Code Implementation

class Solution:
    def maxUniqueSplit(self, s: str) -> int:
        def backtrack(start, seen):
            if start == len(s):
                return 0
            max_count = 0
            for end in range(start + 1, len(s) + 1):
                substr = s[start:end]
                if substr not in seen:
                    seen.add(substr)
                    count = 1 + backtrack(end, seen)
                    max_count = max(max_count, count)
                    seen.remove(substr)
            return max_count
        return backtrack(0, set())
      

class Solution {
public:
    int maxUniqueSplit(string s) {
        unordered_set<string> seen;
        return backtrack(s, 0, seen);
    }
private:
    int backtrack(const string& s, int start, unordered_set<string>& seen) {
        if (start == s.size()) return 0;
        int maxCount = 0;
        for (int end = start + 1; end <= s.size(); ++end) {
            string sub = s.substr(start, end - start);
            if (seen.find(sub) == seen.end()) {
                seen.insert(sub);
                int count = 1 + backtrack(s, end, seen);
                maxCount = max(maxCount, count);
                seen.erase(sub);
            }
        }
        return maxCount;
    }
};
      

import java.util.HashSet;
import java.util.Set;

class Solution {
    public int maxUniqueSplit(String s) {
        return backtrack(s, 0, new HashSet<>());
    }
    private int backtrack(String s, int start, Set<String> seen) {
        if (start == s.length()) return 0;
        int maxCount = 0;
        for (int end = start + 1; end <= s.length(); ++end) {
            String sub = s.substring(start, end);
            if (!seen.contains(sub)) {
                seen.add(sub);
                int count = 1 + backtrack(s, end, seen);
                maxCount = Math.max(maxCount, count);
                seen.remove(sub);
            }
        }
        return maxCount;
    }
}
      

var maxUniqueSplit = function(s) {
    function backtrack(start, seen) {
        if (start === s.length) return 0;
        let maxCount = 0;
        for (let end = start + 1; end <= s.length; ++end) {
            let substr = s.substring(start, end);
            if (!seen.has(substr)) {
                seen.add(substr);
                let count = 1 + backtrack(end, seen);
                maxCount = Math.max(maxCount, count);
                seen.delete(substr);
            }
        }
        return maxCount;
    }
    return backtrack(0, new Set());
};
      

Problem Description

Given a string s, split it into the maximum number of non-empty substrings such that every substring is unique (no repeats). Return the maximum number of unique substrings you can obtain from such a split.
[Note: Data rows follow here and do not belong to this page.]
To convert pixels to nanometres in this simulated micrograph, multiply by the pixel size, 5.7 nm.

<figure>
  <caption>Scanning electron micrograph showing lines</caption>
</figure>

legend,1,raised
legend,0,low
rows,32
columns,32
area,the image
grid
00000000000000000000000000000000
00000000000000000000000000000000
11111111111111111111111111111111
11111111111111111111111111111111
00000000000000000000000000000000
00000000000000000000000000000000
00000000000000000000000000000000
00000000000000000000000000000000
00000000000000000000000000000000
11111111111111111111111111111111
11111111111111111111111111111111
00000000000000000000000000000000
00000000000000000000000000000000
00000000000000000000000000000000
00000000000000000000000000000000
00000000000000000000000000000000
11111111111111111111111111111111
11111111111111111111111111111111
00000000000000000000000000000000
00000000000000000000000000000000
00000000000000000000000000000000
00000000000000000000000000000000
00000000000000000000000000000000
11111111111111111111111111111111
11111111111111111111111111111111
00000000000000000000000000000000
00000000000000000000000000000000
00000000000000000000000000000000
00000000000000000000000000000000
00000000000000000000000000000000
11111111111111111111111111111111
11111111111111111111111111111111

• Each substring must be non-empty and unique within the split.
• Splits must cover the entire string s (no characters left unused).
• You cannot reuse any substring in the split.
• Your goal is to maximize the number of substrings in the split.

Example:
Input: s = "ababccc"
Output: 5
Explanation: One optimal split is ["a", "b", "ab", "c", "cc"].

Thought Process

At first glance, the problem seems to require trying every possible way to split the string and counting how many unique substrings each split gives. But with so many possibilities, brute force would be too slow for longer strings.

The challenge is to ensure that every substring in the split is unique. This means, as we split the string, we need to keep track of what substrings we've already used, and avoid using them again.

A naive way would be to generate all possible splits (which is exponential), but we can use backtracking to explore only valid splits and prune those that reuse substrings. Backtracking lets us try a split, remember which substrings we've used, and undo our choices as we explore all options.

To optimize, we use a set to record substrings we've already used in the current path. This way, we avoid unnecessary work and quickly skip invalid splits.

Solution Approach

Let's break down the solution step by step:

1. Use Backtracking:
   • We start at the beginning of the string and try every possible split point (from the next character up to the end).
   • For each possible substring, if it hasn't been used yet, we add it to our "used" set and continue splitting the rest of the string recursively.
2. Track Used Substrings:
   • We use a set (hash set) to store substrings that are already part of the current split. This allows O(1) lookup to check if a substring is unique.
3. Recursion and Base Case:
   • If we reach the end of the string, that means we've made a valid split. We count how many substrings we've used in this path.
   • We keep track of the maximum number of unique substrings found among all possible splits.
4. Backtrack (Undo Choices):
   • After exploring a split, we remove the substring from the set before trying the next possibility. This lets us explore all combinations without overlap.
5. Return the Maximum:
   • After trying all possible splits, we return the highest count of unique substrings found.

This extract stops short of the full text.